Is Joe Biden the new LBJ on foreign policy? That was the provocative suggestion Peter Beinart made a couple weeks ago when he was commenting on Biden’s early domestic policy successes and his relative timidity in foreign affairs.
Like Lyndon Johnson, Biden has pursued an ambitious domestic agenda and has had some major legislative successes, including the passage of the American Rescue Plan Act, but so far on foreign policy he has been slow to act and he has been reluctant to challenge hawks in Washington and in his own party.
Moreover, like LBJ, Biden fears being called a weak appeaser, and so he has dragged his feet on rejoining the Joint Comprehensive Plan of Action and has been trying to placate hawkish senators. For the last 60 years, Democratic presidents have been stuck in what has often been called a “defensive crouch” on foreign policy and national security, and Biden is doing much the same thing. If there is going to be a shift away from our current militarized U.S. foreign policy, Democrats will have to get out of the “defensive crouch” and reject the hawkish assumptions that their party leadership has internalized for more than half a century.
Ever since Cold War hawks blamed President Truman for “losing” China (a ridiculous accusation), Democratic administrations have been terrified of appearing “weak” in the face of foreign threats, and they have embraced destructive “tough” policies to avoid that perception. Most of the time, Democratic presidents have harmed themselves and the country by staying in the “defensive crouch.” They have saddled themselves and the country with dead-end policies that they could dismantle if they were willing to make the effort.
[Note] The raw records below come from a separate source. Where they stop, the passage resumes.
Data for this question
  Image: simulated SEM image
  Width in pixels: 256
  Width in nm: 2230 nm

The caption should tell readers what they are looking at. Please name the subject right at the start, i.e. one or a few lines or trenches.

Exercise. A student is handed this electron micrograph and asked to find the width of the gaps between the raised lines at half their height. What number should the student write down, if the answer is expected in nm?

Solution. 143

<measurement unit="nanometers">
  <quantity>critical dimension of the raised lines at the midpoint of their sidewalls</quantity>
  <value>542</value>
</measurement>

Fear of being accused of “weakness” was an important factor in Johnson’s decision to commit the U.S. to escalate in Vietnam. That same fear has warped the decision-making of Democratic administrations and the foreign policy debate among Democrats ever since. LBJ didn’t want to be accused of “losing” another country to communism, so he waged a ruinous and unjust war that killed millions, including more than 50,000 Americans.
Carter heeded his national security advisor Zbigniew Brzezinski’s hawkish advice on a number of issues and declared the Carter Doctrine, which laid the groundwork for our deepening entanglement in the Middle East over the last 40 years. Clinton mired the U.S. in the region further with the “dual containment” of Iran and Iraq and normalized frequent uses of force to police distant parts of the world. Obama backed the Saudi coalition attack on Yemen so that he wouldn’t be accused of “abandoning” these clients in the wake of the JCPOA (he was accused of this anyway). Biden’s apparent continuation of Trump’s Iran policy is another example of making poor policy decisions out of fear of hawkish criticism. We are seeing much of the same thing with respect to the “war on terror,” relationships with U.S. clients in the Middle East, the increasingly confrontational approach to China, and our bankrupt policies toward Venezuela and North Korea.
Instead of challenging Republican hawks’ basic assumptions, Democratic presidents and presidential candidates have often echoed their rhetoric and accepted their framing of the issues, and as a result they box themselves in to continuing policies that they have previously declared failures. Democratic presidential candidates have most often run against Republican failures on foreign policy by casting themselves as the better, more competent managers of the same misguided strategy. That was how John Kerry ran against Bush, and it is how Clinton wanted to run in 2008 if she had been nominated. The candidates that mount more direct challenges to the status quo are deemed “unelectable” by the party’s leaders and donors.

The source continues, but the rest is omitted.